Oren Hurvitz has a great post about LinkedIn’s architecture. It’s well-written and well thought out. Their architecture has evolved on what appears to be a steady and safe path of improvement. It is well worth a read.

I would like to comment on something I see repeated again and again and is likely misinterpreted by young scalability architects. The statement of what you should expect to lose when you scale up/out. Oren writes:

The presentation ends with some tips about scaling. These are oldies but goodies:
  • Can’t use just one database. Use many databases, partitioned horizontally and vertically.
  • Because of partitioning, forget about referential integrity or cross-domain JOINs.
  • Forget about 100% data integrity.
  • At large scale, cost is a problem: hardware, databases, licenses, storage, power.
  • Once you’re large, spammers and data-scrapers come a-knocking.
  • Cache!
  • Use asynchronous flows.
  • Reporting and analytics are challenging; consider them up-front when designing the system.
  • Expect the system to fail.
  • Don’t underestimate your growth trajectory.

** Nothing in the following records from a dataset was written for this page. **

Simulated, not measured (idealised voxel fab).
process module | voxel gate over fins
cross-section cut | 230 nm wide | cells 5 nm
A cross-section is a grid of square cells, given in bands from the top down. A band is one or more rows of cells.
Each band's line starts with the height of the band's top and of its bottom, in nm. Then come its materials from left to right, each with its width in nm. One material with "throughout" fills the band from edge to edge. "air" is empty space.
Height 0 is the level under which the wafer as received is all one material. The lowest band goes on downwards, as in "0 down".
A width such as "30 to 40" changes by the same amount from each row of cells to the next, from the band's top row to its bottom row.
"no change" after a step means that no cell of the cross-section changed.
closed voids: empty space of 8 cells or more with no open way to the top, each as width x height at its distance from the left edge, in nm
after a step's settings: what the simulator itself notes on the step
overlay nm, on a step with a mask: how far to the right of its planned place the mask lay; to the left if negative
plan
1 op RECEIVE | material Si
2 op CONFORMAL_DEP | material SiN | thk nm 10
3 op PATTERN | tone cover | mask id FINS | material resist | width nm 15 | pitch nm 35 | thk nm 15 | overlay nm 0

Now, I agree with much of that. The spammers comment should be revised to “Fraud happens and the bigger you are, the bigger the bullseye.” Be aware and protect your assets. Everything from Cache! on down: hard and fast rules. The cost argument is odd. While it is completely correct, it’s also rather obvious. If your business model ties audience size and site use to revenue (which it should), then the cost should simply scale sub-linearly w.r.t. revenues (i.e. no big deal). However, there are a few that remain on that list that should be cherished and the loss of them should pain you.

[You] Can’t use just one database” – this is a conclusion you should arrive at after analysis. We have one client that supports 10 million users on a cluster of partitioned databases. We have another that supports 35 millions users on one database without issue and room for growth.

Because of partitioning, forget about referential integrity or cross-domain JOINs.” Think. Think hard. Think harder. Sometimes it is possible to partition in a fashion that allows for integrity. While I’m sure (or at least hope) that the LinkedIn guys had some sleepless nights making the decision to break foreign constraints, it isn’t conveyed. You should absolutely have some sleepless nights over a decision like that. My bank supports many more users and transactions than LinkedIn – and it damn well better have FKs and 100% integrity. So, while you still may partition in such a fashion that requires a loss of enforced integrity, the decision should be a heavy one.

Forget about 100% data integrity.” WTF? While I’m sure it was the end of the post and he was being smart, someone somewhere might actually take the advice to forget about data integrity. You never, ever, ever forget about it. We have some “one big database” architectures where data integrity has been an issue due to memory bit-flips (corrupt data on disk) – it’s a BFP (big f@#$ing problem) and we treat it that way. Sometimes you make an architectural decision that will make the loss of integrity much more probable (partitioning and losing FK constraints is a ripe example). It’s still something that should be attended to with great attention and diligence. you should never forget about data integrity and always put forth the effort required to reach as close to 100% as possible. When you lose data integrity you end up with a big pile of shit in your database. I’ll leave you with a rather crass metaphor:

There’s an expectation that there is no shit on your living room floor. Don’t shit in your living room. Don’t let your dog shit in your living room. If you’re a dog owner, you know your dog could have an accident. You bought the dog. You chose to increase the probability of finding shit in your living room. Don’t ignore it or forget it. Clean up the shit when it happens. If you get suddenly ill while playing your Wii naked and shit on your living room floor (be it probable or improbable)… respect yourself – clean it up. Never forget the goal: a 100% shit-free living room.